Who is an Afropolitan? With the help of Tolu Ogunlesi and others, CNN tackles the question

 

Panellists for ”What is an Afropolitan?” (Left to Right): founder of Afro-Pop Live Yemi Alade-Lawal; journalist and author, Hannah Pool; designer & Afri-Love Blogger Lulu Kitololo; writer and blogger, Minna Salami, aka MsAfropolitan; and journalist, poet and writer, Tolu Ogunlesi

By Chi Ibe

The word Afropolitan first appeared in a 2005 magazine article by Nigerian/Ghanaian writer Taiye Selasi. Selasi wrote about multilingual Africans with different ethnic mixes living around the globe — as she put it “not citizens but Africans of the world.”

Brendah Nyakudya, editor of Afropolitan magazine, produced in South Africa is a Zimbabwean based in Johannesburg, but has lived in London, she describes being Afropolitan as having Arican roots but being raised by the world. “That’s helped form my identity,” she said.

An Afropolitan is someone who has roots in Africa, raised by the world, but still has an interest in the continent and is making an impact.

Tolu Ogunlesi who is a Nigerian journalist dosen’t think the term Afropolitan is that easy to define. He says it’s a problematic term and its meaning is hard to pin down.

“It’s a problematic term because it’s supposed to combine (the words) African and cosmopolitan,” says Ogunlesi. “What it should mean is an African person in an urban environment, with the outlook and mindset that comes with urbanization — people who live Lagos, Nairobi, and have this world-facing outlook. But people who consider themselves Afropolitan are not here in the continent, they are out there in the global capitals,” he said.

Minna Salami, who blogs as Msafropolitan, is a true global citizen. Born in Finland to a Nigerian father and a Finnish mother she has lived in Nigeria, Sweden, Spain and New York, and now lives in London.

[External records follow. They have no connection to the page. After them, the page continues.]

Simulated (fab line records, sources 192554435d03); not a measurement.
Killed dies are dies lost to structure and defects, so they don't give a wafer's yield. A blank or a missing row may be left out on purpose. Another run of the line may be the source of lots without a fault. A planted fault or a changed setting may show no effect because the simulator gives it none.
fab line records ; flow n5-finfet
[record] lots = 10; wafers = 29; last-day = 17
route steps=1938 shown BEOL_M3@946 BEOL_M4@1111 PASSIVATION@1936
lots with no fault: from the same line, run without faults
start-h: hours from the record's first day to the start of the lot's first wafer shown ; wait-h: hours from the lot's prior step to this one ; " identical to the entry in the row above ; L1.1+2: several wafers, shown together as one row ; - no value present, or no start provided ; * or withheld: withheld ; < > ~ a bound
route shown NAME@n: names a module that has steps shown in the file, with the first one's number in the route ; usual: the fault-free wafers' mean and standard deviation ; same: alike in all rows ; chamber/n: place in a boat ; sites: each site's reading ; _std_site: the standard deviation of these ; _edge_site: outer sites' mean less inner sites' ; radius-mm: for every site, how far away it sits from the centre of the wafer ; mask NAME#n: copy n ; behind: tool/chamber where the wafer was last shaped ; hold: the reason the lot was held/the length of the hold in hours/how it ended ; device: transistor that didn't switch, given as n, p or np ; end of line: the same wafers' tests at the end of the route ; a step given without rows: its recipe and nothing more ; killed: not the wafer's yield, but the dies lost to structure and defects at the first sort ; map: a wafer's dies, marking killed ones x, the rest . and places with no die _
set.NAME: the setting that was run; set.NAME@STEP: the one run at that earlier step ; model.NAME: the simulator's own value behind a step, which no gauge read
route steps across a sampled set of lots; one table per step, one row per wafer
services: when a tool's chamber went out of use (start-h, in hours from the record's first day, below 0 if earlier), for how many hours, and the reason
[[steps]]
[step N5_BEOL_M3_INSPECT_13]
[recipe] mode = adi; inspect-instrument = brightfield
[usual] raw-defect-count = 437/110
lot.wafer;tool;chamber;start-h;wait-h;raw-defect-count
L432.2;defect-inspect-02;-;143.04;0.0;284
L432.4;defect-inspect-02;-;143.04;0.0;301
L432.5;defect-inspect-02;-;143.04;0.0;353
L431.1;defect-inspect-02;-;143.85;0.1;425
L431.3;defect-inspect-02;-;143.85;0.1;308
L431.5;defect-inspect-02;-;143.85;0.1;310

She settles with the perception that some people see Afropolitanism as existing only outside Africa, but says that, in reality, it applies just as much to people living in the continent. “Some people have interpreted it as a diaspora movement but it absolutely isn’t. When you go back to the original term ‘African and cosmopolitanism,’ Africa has very many cosmopolitan cities … and in those cities you have art scenes and music and all kinds of creativity that’s influenced by cosmopolitanism,” she said.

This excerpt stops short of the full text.